A Meditation on Psalm 7

O Lord my God, in you do I take refuge;

    save me from all my pursuers and deliver me,

lest like a lion they tear my soul apart,

    rending it in pieces, with none to deliver.

O Lord my God, if I have done this,

    if there is wrong in my hands,

if I have repaid my friend with evil

    or plundered my enemy without cause,

let the enemy pursue my soul and overtake it,

    and let him trample my life to the ground

    and lay my glory in the dust. Selah

Arise, O Lord, in your anger;

    lift yourself up against the fury of my enemies;

    awake for me; you have appointed a judgment.

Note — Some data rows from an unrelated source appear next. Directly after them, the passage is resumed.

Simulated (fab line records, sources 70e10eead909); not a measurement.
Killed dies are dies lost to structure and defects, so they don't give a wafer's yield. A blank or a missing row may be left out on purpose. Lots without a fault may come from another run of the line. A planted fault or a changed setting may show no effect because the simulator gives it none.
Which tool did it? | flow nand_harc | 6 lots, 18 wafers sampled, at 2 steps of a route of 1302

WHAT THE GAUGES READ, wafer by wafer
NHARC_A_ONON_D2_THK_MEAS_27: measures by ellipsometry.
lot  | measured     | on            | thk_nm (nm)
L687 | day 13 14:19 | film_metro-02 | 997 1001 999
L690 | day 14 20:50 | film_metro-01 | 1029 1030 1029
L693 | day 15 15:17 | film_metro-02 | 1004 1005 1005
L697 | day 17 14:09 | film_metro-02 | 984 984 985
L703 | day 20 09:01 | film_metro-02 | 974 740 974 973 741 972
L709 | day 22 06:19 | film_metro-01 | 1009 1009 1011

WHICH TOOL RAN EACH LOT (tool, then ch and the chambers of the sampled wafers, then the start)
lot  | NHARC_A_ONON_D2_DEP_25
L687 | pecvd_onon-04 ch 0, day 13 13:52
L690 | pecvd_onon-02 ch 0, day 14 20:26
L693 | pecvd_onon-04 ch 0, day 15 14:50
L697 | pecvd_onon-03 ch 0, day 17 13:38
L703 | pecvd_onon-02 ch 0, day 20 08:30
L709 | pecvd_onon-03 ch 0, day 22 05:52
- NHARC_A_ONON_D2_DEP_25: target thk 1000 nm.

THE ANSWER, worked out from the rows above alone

Let the assembly of the peoples be gathered about you;

    over it return on high.

The Lord judges the peoples;

    judge me, O Lord, according to my righteousness

    and according to the integrity that is in me.

Oh, let the evil of the wicked come to an end,

    and may you establish the righteous—

you who test the minds and hearts,

    O righteous God!

My shield is with God,

    who saves the upright in heart.

God is a righteous judge,

    and a God who feels indignation every day.

If a man does not repent, God will whet his sword;

    he has bent and readied his bow;

he has prepared for him his deadly weapons,

    making his arrows fiery shafts.

Behold, the wicked man conceives evil

    and is pregnant with mischief

    and gives birth to lies.

He makes a pit, digging it out,

    and falls into the hole that he has made.

His mischief returns upon his own head,

    and on his own skull his violence descends.

I will give to the Lord the thanks due to his righteousness,

    and I will sing praise to the name of the Lord, the Most High.


      Who will live, and who will die? Who has power over life and death?

      The seventh psalm begins and ends by illustrating how “the wages of sin is death.” The psalmist confesses in faith that he does not deserve the Lord’s salvation if he has sinned, deserving instead to have his enemies overtake him, tread him into the dirt, and leave him dead. The psalmist thus appeals to God on the basis of his righteousness: “Judge me, O Lord, according to my righteousness / and according to the integrity that is in me.” Only righteousness brings forth life.

      The wicked man’s understanding is upside-down. “Behold, the wicked man conceives evil / and is pregnant with mischief / and gives birth to lies.” The only sort of “life” which he brings into the world is malignant. It is no life at all. In fact, it becomes his own poetic death. The wicked man’s “brainchild” is to dig a pit for his neighbor. The wicked man thinks that he will ensnare and defeat his “foe” himself, but he will ironically fall into his own hole. The poetry beyond the irony is that “pit” (בּוֺר, bor) is the same word for “grave”: the evil which the wicked man conceived, carried, and birthed becomes his own grave.

      The folly of the wicked man betrays a second misunderstanding. Besides thinking that wickedness will preserve his life, he also thinks that he is authorized and equipped to get rid of his foes. He thinks that he holds the keys to the grave. The psalmist confesses the truth: judgments of life and death belong solely to the Lord. “O Lord my God, in you do I take refuge.” “The Lord judges the peoples.” “My shield is with God.” “God is a righteous judge.”

      In this life, we will face many temptations to act wickedly for our own benefit. “Stolen water is sweet, and bread eaten in secret is pleasant,” but we must leave our welfare in the hands of God, “For the Gentiles seek after all these things, and your heavenly Father knows that you need them all.” We will face many temptations to strike out at our enemies to preserve ourselves, “But I say to you, Do not resist the one who is evil;” “Love your enemies and pray for those who persecute you, so that you may be sons of your Father who is in heaven;” and “Vengeance is mine, I will repay, says the Lord.”